Encryption at Rest & GDPR Compliance Plan 🛡️⚖️
This document outlines the architectural considerations and implementation strategy for bringing technical data protection and GDPR (“DSGVO”) compliance to Ferry.
🎯 Primary Goals
- Technical Sovereignty: Ensure that data stored on third-party infrastructure (e.g., German Docker hosters) is unreadable without the local
master_encryption_key.
- Compliance: Provide built-in tools for IP anonymization and data minimization.
- CAS Integrity: Implement encryption in a way that does not break Content-Addressable Storage (deduplication).

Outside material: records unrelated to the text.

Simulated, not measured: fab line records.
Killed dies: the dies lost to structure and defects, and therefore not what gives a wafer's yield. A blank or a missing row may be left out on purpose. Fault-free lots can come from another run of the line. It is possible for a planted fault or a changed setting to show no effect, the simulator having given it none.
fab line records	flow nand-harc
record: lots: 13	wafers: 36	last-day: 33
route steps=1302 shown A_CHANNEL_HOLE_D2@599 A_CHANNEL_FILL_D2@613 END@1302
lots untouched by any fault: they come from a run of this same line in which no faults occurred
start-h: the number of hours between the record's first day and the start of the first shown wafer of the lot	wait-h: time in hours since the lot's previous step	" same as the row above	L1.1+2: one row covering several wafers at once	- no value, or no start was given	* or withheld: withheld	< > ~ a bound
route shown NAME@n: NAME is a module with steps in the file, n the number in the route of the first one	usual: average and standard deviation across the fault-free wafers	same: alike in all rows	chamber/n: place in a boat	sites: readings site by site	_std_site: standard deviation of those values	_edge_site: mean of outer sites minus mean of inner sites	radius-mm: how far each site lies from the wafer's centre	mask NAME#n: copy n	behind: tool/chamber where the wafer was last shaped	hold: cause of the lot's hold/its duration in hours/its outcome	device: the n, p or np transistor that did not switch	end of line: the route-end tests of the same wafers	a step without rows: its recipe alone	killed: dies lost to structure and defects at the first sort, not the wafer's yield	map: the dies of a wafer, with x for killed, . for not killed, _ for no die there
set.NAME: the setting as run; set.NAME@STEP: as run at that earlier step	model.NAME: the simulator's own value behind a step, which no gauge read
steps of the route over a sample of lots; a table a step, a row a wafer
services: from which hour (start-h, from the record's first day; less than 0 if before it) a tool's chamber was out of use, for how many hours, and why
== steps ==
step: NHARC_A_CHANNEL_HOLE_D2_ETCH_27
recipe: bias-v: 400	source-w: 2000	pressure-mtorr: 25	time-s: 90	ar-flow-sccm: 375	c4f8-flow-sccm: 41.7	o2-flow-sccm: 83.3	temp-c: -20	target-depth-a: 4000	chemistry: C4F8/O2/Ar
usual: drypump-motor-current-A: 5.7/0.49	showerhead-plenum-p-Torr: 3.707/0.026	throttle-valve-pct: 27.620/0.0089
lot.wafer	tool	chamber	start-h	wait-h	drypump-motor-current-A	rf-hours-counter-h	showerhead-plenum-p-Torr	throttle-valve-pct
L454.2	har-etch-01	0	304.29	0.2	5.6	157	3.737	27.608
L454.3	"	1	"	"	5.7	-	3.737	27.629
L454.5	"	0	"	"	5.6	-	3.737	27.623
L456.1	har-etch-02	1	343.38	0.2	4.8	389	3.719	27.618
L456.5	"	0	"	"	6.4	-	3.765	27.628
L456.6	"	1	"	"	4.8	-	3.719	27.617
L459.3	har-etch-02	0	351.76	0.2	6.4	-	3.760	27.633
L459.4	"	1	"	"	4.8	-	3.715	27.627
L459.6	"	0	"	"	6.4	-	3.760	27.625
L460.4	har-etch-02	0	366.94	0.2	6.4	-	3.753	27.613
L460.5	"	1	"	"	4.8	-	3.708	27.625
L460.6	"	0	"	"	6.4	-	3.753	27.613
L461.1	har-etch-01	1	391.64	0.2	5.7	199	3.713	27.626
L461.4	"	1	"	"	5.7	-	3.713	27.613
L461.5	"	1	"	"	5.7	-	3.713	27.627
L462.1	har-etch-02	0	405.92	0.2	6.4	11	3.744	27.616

🔐 Encryption at Rest (EaR)
The CAS Challenge
Traditional encryption uses random Nonces/IVs, resulting in different ciphertexts for the same plaintext. This would break deduplication. To solve this, Ferry will use Convergent Encryption.
Technical Specification
- Algorithm: XChaCha20-Poly1305 (High performance, large nonce space).
- Key Management: A system-wide
master_encryption_key (32 bytes, Base64) stored in config.yaml.
- Nonce Generation: The Nonce is derived from a HMAC of the file’s SHA-256 hash using the master key.
Nonce = HMAC-SHA256(MasterKey, FileHash)[:24]
- This ensures that the same file encrypted with the same MasterKey always yields the same ciphertext, allowing deduplication to function perfectly while remaining secure against anyone who doesn’t possess the MasterKey.
Migration Strategies
Strategy 1: Soft Migration (Lazy)
- Method: The storage layer becomes “encryption-aware.” It attempts to read blobs as encrypted; if decryption fails or a version flag is missing, it falls back to plain reads.
- Writing: All new uploads are encrypted immediately.
- Pros: Zero downtime, no immediate CPU spike.
- Cons: Mixed state (encrypted/unencrypted) on disk for a long time.
Strategy 2: Hard Migration (Batch)
- Method: A dedicated CLI command
ferry storage encrypt walks the entire CAS and encrypts every blob in one go.
-
- Pros: Clean state, maximum security once finished.
- Cons: Requires maintenance window, high I/O and CPU load during migration.
👤 GDPR (“DSGVO”) Features
IP Anonymization
- Requirement: IP addresses are PII. Storing them in logs is problematic.
- Feature:
server.anonymize_ips: true.
- Implementation: Before writing to the
MemoryLogger or standard output, the last octet (IPv4) or last 80 bits (IPv6) are masked (e.g., 192.168.1.XXX).
Database Field Encryption
- Requirement: Meta-data (filenames, notes) are stored in plain text in the SQLite database.
- Feature: Encrypt specific columns using the system master key.
- Affected Fields:
File.original_name, Share.note, User.display_name.
🚀 Target Release: v2.0
Due to the significant impact on the storage layer and database schema, this feature set is targeted for a v2.0 release.
Planned Milestones
- v1.x: Introduce
master_encryption_key in init-config (reserved for future use).
- v2.0-beta: Implement Convergent Encryption in
FileStorage with lazy-read support.
- v2.0-final: Add IP anonymization and CLI migration tools.